What is Conditional Independence?
Conditional Independence (CI) is a fundamental concept in probability theory and statistics, forming the bedrock of modern causal inference and graphical modeling.
Formal Definition
Two variables, \(X\) and \(Y\), are said to be conditionally independent of each other given a third variable (or set of variables), \(Z\), if and only if their conditional joint distribution, given \(Z\), is equal to the product of their individual conditional distributions given \(Z\).
Mathematically, this is written as:
\(X \perp Y \mid Z \iff P(X, Y \mid Z) = P(X \mid Z)P(Y \mid Z)\)
This statement implies that once we know the value of \(Z\), gaining knowledge about \(Y\) tells us nothing new about \(X\), and vice-versa. The conditioning set \(Z\) “blocks” the flow of information between \(X\) and \(Y\).
Intuitive Explanation
Consider the following variables:
X: Ice Cream Sales
Y: Number of Drownings
Z: Average Daily Temperature
In a typical city, you would observe a strong positive correlation between ice cream sales and drownings. As one goes up, the other tends to go up.

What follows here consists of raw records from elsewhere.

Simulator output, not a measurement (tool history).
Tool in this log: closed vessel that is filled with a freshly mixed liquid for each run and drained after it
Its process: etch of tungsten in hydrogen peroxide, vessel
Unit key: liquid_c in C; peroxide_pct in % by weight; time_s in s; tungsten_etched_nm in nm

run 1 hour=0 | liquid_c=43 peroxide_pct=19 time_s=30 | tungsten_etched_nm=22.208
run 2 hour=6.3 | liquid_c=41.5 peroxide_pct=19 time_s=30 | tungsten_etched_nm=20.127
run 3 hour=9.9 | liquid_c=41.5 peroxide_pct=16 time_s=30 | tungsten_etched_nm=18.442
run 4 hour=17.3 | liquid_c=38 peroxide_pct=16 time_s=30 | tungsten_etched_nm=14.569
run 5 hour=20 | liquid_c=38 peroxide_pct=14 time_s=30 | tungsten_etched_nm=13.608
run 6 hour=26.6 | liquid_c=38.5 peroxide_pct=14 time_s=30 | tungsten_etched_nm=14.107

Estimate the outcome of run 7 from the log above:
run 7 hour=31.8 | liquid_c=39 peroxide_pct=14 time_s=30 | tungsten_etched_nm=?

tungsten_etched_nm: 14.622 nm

However, this relationship is not causal. It is a result of a common cause, or a confounder: the temperature.
When the temperature is high, more people buy ice cream.
When the temperature is high, more people go swimming, which unfortunately leads to more drownings.
If we condition on temperature (i.e., we look at data from only the days where the temperature was, say, 75°F), the relationship between ice cream sales and drownings would vanish. Knowing how many ice creams were sold on a 75°F day gives you no new information about how many drownings occurred on that same day.
Thus, we can say: Ice Cream Sales \(\perp\) Drownings \(\mid\) Temperature.
Why It Matters in Causal Discovery
Conditional independence tests are the primary tool used by constraint-based causal discovery algorithms (like the PC algorithm). These algorithms work by systematically performing CI tests on the data to identify the “d-separations” in the underlying causal graph.
By determining which variables become independent when conditioned on others, these algorithms can prune edges from a fully connected graph to reveal the likely causal structure that generated the data.